6 Pentecost, Year A

6 Pentecost, Year A

Psalm 13

Sermon by Pastor Garth Wehrfritz-Hanson

“How long, O LORD?”

 

The life journey of human beings will, inevitably, face the reality of suffering. There is no avoiding or denying it—suffering happens! Whether we’re young, old, rich, poor, a genius or challenged physically, mentally, or in any other way—before our life runs its full coarse, from birth up to death, somewhere along the journey we will face some kind of suffering. Contrary to the often-wrongheaded belief that God’s faithful will always prosper and the unfaithful will always suffer and not prosper; today’s psalm presents us with the truth that God’s faithful do suffer and do not always prosper.

   In today’s psalm, which is written in the form of a personal lamentation, the psalmist is utterly honest with God. Obviously the psalmist is in a deep pit of suffering, things are not going well at all. In this time of suffering, the psalmist lets fly four related questions, which are addressed to God. In each of these questions, the psalmist opens the flood-gates of a soul afflicted and tried to the limits—sharing with God doubts, fears, depression, anger, deep hurt, pain and sufferings. Each of the four questions begins with the two words, “How long.”

   I know I certainly can empathise with the psalmist who asks God: “How long.” I don’t know if you’ve had the experience in your sufferings or not, but in my experiences of sufferings, sometimes it seems as if time stops, as if a minute is like an eternity, while enduring unbearable pains, heartbreak and sorrow.  At such times, one feels the suffering is so intense and overwhelming, that one may very well not endure or survive it. One is so focussed on the suffering that one cannot, at the moment, see or hope beyond it. When time seems to stand still, we cry out from our soul to God: “How long!?” The words, “How long,” may be worn right out in our fast paced world. Are these words not a constant litany uttered by most people in this age of spaceships, jet planes, and fibber-optic chips? We are an extremely impatient society, are we not? We want everything and everyone to work, live and travel faster. So, what happens when severe suffering hits us like a ton of bricks? Does it not merely make us even more impatient?

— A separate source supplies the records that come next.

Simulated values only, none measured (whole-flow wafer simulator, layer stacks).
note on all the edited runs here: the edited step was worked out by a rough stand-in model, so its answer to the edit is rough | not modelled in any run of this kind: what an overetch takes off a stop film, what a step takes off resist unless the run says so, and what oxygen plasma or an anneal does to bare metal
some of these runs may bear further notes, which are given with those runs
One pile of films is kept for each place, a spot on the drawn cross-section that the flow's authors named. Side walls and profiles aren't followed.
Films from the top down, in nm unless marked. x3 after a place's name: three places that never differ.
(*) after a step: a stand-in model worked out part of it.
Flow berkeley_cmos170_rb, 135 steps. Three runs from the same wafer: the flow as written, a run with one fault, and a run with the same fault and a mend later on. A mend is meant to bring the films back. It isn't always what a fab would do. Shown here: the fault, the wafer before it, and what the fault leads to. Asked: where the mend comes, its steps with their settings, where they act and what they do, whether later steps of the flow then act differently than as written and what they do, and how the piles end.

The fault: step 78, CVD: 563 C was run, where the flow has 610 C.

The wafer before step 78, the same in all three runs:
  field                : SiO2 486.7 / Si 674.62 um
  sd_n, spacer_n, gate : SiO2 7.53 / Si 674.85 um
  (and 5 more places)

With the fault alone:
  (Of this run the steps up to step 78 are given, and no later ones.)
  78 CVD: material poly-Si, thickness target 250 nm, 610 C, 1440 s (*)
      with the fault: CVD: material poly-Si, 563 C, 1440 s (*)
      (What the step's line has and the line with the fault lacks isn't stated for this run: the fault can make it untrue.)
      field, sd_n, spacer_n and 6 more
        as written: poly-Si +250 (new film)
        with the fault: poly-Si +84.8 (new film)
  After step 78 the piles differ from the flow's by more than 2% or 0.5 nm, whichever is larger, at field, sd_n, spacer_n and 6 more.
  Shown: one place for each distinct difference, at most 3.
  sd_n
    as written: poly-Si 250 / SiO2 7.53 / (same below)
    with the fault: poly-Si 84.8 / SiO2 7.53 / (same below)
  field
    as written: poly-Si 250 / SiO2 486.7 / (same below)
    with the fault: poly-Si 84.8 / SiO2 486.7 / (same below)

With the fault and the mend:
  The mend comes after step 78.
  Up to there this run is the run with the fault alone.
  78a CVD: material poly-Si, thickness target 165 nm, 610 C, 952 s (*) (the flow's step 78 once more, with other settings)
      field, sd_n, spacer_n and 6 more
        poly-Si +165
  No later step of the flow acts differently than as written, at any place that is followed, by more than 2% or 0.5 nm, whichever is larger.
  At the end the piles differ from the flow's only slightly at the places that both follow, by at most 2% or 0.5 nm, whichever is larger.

   In the psalmist’s first question: “How long, O LORD? Will you forget me forever?” the words ring true for us all, do they not? We tend to associate God with being totally good and loving. When we are on the receiving end of illness, ill-will, hatred and hostility, do we not tend to believe in a rather distorted way that the source of these sufferings are happening to us because God has forgotten us, and is no longer listening to our cries for help and deliverance? Or perhaps, if we’re prone to be easily afflicted with guilt; we begin doubting ourselves and start blaming ourselves for things that we may have done to offend God and thus come to believe that we’re being punished for our sinfulness. Or maybe we, in a rather twisted way believe that God forgets—perhaps God suffers from amnesia, or worse yet, dementia or Alzheimer’s, therefore we sense the need to keep reminding God not to forget us. Maybe our God is too small. Maybe we believe God only selectively comes around to us in a capricious way at some whimsical moment or other.

   Whatever we may believe about God and God’s forgetfulness; is it not vital for us at times like that to remember and trust that God is with us always? God has not forgotten us, in spite of how things may seem to be to us at the moment. Our pain may blind our vision and suffering right now; we all need to be reminded that our LORD bears our pain and suffering with us.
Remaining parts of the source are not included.